To my understanding, a breakdown of upfront costs can look something like
- Deposit - 1-2 months
- Agency fee - 1 month
- Key money - 0-2 months
- Guarantor fees - 0.5 months, plus potential monthly payments or annual renewal fees
For a total 2-5.5x your monthly rent in upfront costs.
In my case, i paid close to the minimum - 2.5 months. Even then, it’s an amount of money you don’t reasonably expect someone who just moved and opened a bank account a week ago to have on hand. I barely made the timelines thanks to a combination of my first month’s salary, Singapore credit cards for daily expenses because my bank account was e m p t y, and my agent graciously agreeing to defer their fee until i could facilitate a transfer from Singapore.
If you don’t want this stress bring spare cash. A lot of spare cash. Aside from saving you the worry, a domestic bank transfer will guarantee you meet payment deadlines. I foolishly tried paying from Singapore via a 3rd party to earn credit card points. Multiple transfers failed, and the one that did go through took over a week. Building management will not give you your key without first confirming payment. Domestic transfers are next-day. Peace of mind is worth more than a few credit card points, just… bring cash, put it in your shiny new bank account, and perform a domestic transfer.
An anecdote about barriers
Earlier i said some barriers are insurmountable. This tells the story of my personal experience with renting, and how barriers influenced my decisions.
Part 1 // They’re designed to keep you out
As far as i know, most rentals in Tokyo are managed by management companies, who handle all administrative affairs and upkeep of the units. During our rental process, we viewed 15 apartments.

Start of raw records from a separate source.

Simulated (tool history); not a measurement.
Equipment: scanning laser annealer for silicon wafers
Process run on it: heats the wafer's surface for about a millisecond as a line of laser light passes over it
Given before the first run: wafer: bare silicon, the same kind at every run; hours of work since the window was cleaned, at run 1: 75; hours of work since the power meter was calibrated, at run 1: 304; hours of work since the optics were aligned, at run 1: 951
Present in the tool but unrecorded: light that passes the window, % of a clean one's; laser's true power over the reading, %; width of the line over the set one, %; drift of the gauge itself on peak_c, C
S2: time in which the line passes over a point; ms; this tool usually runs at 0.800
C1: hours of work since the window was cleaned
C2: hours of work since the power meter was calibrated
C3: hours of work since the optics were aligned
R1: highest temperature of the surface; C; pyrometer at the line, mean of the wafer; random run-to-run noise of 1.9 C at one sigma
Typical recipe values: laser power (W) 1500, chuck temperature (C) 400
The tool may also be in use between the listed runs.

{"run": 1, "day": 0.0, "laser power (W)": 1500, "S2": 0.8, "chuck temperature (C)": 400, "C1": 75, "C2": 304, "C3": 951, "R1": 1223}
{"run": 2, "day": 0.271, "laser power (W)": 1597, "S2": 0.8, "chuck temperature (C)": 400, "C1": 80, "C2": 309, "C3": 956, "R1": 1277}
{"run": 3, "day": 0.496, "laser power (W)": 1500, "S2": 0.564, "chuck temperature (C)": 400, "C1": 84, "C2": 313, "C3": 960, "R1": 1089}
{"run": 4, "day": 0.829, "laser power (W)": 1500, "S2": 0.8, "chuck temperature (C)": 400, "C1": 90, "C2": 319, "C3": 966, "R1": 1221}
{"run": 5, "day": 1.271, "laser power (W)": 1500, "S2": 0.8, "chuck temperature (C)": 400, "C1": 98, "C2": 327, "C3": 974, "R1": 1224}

14 of them were in buildings owned by companies, and 1 was owned by a private homeowner, looking to rent out his personal property. That was the one we wanted, because that’s how probability works sometimes. Scarcity creates demand. It was also easily the nicest apartment we’d viewed.
Management companies mean management fees, a monthly fee every tenant pays for building maintenance. As far as i know this primarily goes to servicing common areas, and paying for garbage disposal, which, in Japan, is an all-important facet of life. Our housing agent explained that company-owned buildings (usually by real estate companies), typically have their own management company and hence have better economies of scale. Personal properties might have management companies that are smaller and less established, who then charge higher fees to meet operating costs.
This meant that our high-demand apartment also had high prices, both in terms of base rent and management fees.
Sometimes i go into a frenzy and convince myself money is an imaginary concept and i can use as much or as little of it as i want without any repercussions. Most of the time this results in an expensive purchase that i compartmentalise and reduce to a line item on my bank statement. On a bank statement, all line items take up the same amount of space.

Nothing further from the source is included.